It’s 12:30 p.m. outside of the downtown offices of the former Washington Blade, which served as Washington D.C.’s gay newspaper of record from 1969 until this morning. Just hours ago, the staff of the Blade learned that its parent company, Window Media, had filed for Chapter 7 bankruptcy, that the Blade was closed effective immediately, and that the paper’s two dozen employees were all out of work.

Now, two guys in purple shirts are methodically removing stacks of boxes out of the office, located on the fifth floor of the National Press Club building. What’s inside? “Just personal belongings,” one says, as he heads to the elevator. Everybody has until 3:30 p.m. to clear out.

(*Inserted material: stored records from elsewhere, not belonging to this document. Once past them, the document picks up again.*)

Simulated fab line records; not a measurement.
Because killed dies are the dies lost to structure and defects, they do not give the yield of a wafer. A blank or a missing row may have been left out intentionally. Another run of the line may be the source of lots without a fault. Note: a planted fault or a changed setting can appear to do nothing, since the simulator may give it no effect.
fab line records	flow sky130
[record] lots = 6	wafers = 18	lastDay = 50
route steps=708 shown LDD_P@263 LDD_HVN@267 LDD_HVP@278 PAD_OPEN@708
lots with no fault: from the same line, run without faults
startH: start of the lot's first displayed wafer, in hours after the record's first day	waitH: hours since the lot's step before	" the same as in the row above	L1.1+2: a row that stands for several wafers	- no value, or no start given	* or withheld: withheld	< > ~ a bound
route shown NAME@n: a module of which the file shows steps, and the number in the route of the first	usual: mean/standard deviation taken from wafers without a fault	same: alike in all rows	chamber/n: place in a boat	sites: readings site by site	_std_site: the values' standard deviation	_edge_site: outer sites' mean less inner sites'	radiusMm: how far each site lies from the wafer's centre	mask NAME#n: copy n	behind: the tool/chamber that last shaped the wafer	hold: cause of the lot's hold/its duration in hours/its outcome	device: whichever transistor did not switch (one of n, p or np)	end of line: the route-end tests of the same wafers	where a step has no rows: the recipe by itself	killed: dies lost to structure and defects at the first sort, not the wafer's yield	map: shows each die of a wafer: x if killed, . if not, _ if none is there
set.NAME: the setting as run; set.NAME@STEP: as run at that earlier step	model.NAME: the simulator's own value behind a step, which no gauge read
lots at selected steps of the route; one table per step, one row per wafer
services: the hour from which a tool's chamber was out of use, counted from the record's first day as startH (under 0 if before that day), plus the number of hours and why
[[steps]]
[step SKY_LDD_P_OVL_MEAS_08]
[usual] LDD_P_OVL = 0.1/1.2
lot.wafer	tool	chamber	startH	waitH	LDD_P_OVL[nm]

Reporters have been calling the office all morning in search of a comment, having only heard confirmation of the paper’s closure via Tweet. Finally, Editor-In-Chief Kevin Naff comes outside to make a statement. Hold on—-he has to pee. When he returns from the bathroom, he addresses reporters in front of the Blade‘s glass-enclosed offices. Inside, a couple of Window Media staffers can be seen shuffling around a glass conference room, hard at work dismantling the newspaper. One of them wears an eye-patch. “I can’t speak on behalf of the company, and I can’t speak here,” Naff says. So the group heads around the corner, where Naff stands in front of another large window looking in on Window brass. “You can refer to me as the former editor of the Blade,” Naff says.

He rolls out the details: Naff heard this morning that the paper was kaput. The staff began forming plans to start a new publication within “about five minutes,” Naff says. More information will be announced tomorrow. It won’t be called the Blade. “We’re going to take a day off to pack, and then dust ourselves off and get back to work,” Naff says. The staff’s focus is on the future, he says—-Naff can’t even immediately remember what stories the Blade had in the works for its next issue.

Other former employees are focused on the past two weeks. A woman steps off the elevator, a cell phone clutched to her ear. “And the worst thing is that we were supposed to get paid today,” she says, before running into one of her former co-workers and enveloping him in a hug. She doesn’t have a public comment. Lou Chibbaro Jr., the Blade‘s longest-running employee, is there to see what he can salvage from the past thirty years. Chibbaro arrived back at the office with a pack full of folding cardboard boxes in order to cart away some “personal papers and things like that . . . mementos, some award plaques.” Chibbaro won’t say if he’ll be involved in Naff’s new paper. “We’re interested in keeping the best of what we had going. But I can’t comment on what’s going on right now,” he says.

Robbie Barnett, one of the guys in the purple shirts, is back from unloading another dolly full of Blade leftovers. Barnett worked as the Blade‘s distribution coordinator until this morning, when he walked into the office in the middle of the closure announcement. Barnett says the news came directly from COO Steve Myers and CFO Mike Kitchens. Myers is the one in the eye-patch, Barnett says: “I think he might be ill or something.” Myers and Kitchens did most of the talking, Barnett says. “None of us really said anything.” The atmosphere, he says, was just “grim.”

Barnett says that he has not been asked to finish up his distribution duties by removing Blade newspaper boxes from the streets. For now, Barnett is just helping to unload the paper from the National Press Club, box by box. Steve Cheverton, a close friend of the paper, is also on hand. When Cheverton heard of the paper’s closing, he showed up with his Ford F-350 to help employees with the liquidation. “I know a lot of the employees, and I’ve supported them throughout, in all the gay pride marches and stuff like that,” Cheverton says. “I just think it’s really without integrity the way they did this . . . The least we can do is help these people take their stuff home.”